No. GE might be able to issue a bond with lower yield than, say, a company from China with no previous records of its presence in the U.S. markets. A bond price not only contains the risk of default, but also encompasses the servicability of the bond by the issuer with a specific stream of income, location of main business, any specific terms and conditions in the prospectus, e.g.callable or not, insurances against default, etc.

Else for the same payoff, why would you take a higher risk? The payoff of a higher risk (not only default, but term structure, e.g. 5 years or 10 years, coupon payments) bond is more, to compensate for the extra risk it entails for the bondholder. The yield of a high risk bond will always be higher than a bond with lower risk.

If you travel back in time, to 2011-2012, you would see the yields on Greek bonds were in the range of 25-30%, to reflect the high risk of a Greek default. Some hedge funds made a killing by buying Greek bonds during the eurozone crisis.

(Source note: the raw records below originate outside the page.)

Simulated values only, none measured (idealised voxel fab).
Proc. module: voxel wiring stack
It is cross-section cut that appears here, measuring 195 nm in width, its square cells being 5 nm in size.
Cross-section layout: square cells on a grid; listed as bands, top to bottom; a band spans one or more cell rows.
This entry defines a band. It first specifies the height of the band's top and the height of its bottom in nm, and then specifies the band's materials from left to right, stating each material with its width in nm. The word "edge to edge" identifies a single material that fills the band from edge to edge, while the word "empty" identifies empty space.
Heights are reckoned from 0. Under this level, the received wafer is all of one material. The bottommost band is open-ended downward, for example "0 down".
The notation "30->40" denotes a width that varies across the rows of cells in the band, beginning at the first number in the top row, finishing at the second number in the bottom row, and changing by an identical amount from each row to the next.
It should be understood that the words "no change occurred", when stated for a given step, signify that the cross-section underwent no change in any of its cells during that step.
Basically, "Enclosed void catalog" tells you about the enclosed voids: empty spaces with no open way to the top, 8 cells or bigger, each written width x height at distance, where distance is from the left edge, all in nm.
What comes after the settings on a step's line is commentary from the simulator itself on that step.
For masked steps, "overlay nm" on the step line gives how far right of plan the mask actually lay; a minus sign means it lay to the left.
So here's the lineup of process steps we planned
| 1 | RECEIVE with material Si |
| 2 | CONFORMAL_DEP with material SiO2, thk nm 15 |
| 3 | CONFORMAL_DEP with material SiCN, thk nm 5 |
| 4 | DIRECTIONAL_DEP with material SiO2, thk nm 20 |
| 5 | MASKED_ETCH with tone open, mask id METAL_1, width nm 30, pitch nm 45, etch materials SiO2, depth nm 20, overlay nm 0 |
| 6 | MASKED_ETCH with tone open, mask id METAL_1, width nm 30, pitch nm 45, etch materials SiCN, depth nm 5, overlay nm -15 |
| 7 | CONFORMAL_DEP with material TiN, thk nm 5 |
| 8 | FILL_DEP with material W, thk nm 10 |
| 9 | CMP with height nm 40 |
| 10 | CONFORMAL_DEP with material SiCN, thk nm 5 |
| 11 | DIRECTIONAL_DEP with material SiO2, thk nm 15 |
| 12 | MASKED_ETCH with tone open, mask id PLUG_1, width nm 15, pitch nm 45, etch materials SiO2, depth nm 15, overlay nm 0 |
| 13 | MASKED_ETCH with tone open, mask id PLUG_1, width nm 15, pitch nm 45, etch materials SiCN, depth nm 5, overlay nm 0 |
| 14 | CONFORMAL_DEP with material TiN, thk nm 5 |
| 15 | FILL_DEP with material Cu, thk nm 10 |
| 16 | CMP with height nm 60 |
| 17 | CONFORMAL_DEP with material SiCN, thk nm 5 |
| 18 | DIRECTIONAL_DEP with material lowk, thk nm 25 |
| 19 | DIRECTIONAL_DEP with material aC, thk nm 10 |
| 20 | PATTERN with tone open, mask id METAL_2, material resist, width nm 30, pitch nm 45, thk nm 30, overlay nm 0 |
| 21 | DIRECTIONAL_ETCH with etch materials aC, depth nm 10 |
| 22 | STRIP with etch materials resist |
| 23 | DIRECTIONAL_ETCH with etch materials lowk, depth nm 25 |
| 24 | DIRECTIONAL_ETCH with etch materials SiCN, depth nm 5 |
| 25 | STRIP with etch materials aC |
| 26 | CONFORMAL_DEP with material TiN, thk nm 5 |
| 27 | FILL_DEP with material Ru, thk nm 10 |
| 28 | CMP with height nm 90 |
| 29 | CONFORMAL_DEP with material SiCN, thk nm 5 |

If you go through the Efficient frontier theory, your argument is a counter statement to it. Same with individual bonds, or a portfolio of bonds. You always want to be compensated for the risk you take. The higher the risk, the higher the compensation, and vice versa.

When investors buy the bond at this price, they are essentially buying a "risk free" bond [...]

Logically yes, but no it isn't, and you shouldn't make that assumption.